Finally, shortly before five in the afternoon on March 7, 1835, Thomas Rawson Taylor fell asleep at his home in Bradford and around nine in the evening he died at the young age of 27. After his death, his hymns and po­ems were pub­lished post­hu­mous­ly in Mem­oirs and Se­lect Re­mains, by W. S. Mat­thews (Lon­don: Wes­ley & Davis, 1836). Six of his hymns were once reasonably popular, but only this one has survived and is commonly used today. Sometimes the hymn has a tune from 1872 (St. Edmund-Sullivan), in most books associated with Lucy Larcom's "Draw Thou, My Soul, O Christ", which was composed by Arthur Seymour Sullivan (1842-1900).

"I'm but a stranger here, heav'n is my home; earth is a desert drear, heav'n is my home. Danger and sorrow stand round me on every hand; heav'n is my fatherland, heav'n is my home.
What though the tempest rage, heav'n is my home; short is my pilgrimage, heav'n is my home; time's cold and wild wintry blast soon shall be over past; I shall reach home at last, heav'n is my home.
There at my Savior's side heav'n is my home; I shall be glorified, heav'n is my home. There are the good and blest, those I loved most and best; there, too, I soon shall rest, heav'n is my home.
Therefore I murmur not, heav'n is my home; whate'er my earthly lot, heav'n is my home; and I shall surely stand there at my Lord's right hand. Heav'n is my fatherland, heav'n is my home".
Memoirs and Select Remains of the Rev. Thomas Rawson Taylor by W. S. Mat­thews (Lon­don: Wes­ley & Davis, 1836). Page 242-243.
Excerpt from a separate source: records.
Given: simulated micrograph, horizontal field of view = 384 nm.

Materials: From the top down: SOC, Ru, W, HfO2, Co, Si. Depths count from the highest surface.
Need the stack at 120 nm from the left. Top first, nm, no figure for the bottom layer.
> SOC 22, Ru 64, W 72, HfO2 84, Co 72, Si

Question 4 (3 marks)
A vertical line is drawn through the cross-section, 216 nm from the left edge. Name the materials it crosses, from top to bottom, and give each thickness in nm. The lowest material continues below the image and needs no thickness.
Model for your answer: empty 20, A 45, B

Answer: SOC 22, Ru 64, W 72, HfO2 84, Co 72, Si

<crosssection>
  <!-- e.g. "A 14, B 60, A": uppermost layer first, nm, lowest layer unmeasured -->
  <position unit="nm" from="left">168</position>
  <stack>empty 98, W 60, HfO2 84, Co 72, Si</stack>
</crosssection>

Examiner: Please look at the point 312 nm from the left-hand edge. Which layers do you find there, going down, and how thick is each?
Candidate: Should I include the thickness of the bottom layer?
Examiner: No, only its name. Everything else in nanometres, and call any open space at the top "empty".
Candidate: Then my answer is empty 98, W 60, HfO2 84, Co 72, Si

Without a doubt, "Heaven is my home (l'm But A Stranger Here)," written by Thomas Rawson Taylor, reminds us that we are like pilgrims, strangers here on earth and therefore our home is somewhere else.

Because this world is not our home, we can have peace in times of difficulty and instead of getting entangled in earthly matters, we have a greater goal to strive for. The end result of this effort is that we will win the prize when our pilgrimage is over. Rather, our ultimate goal is to be at the right hand of the Lord Jesus, who is now enthroned at the right hand of God and promises that we will be at his side forever.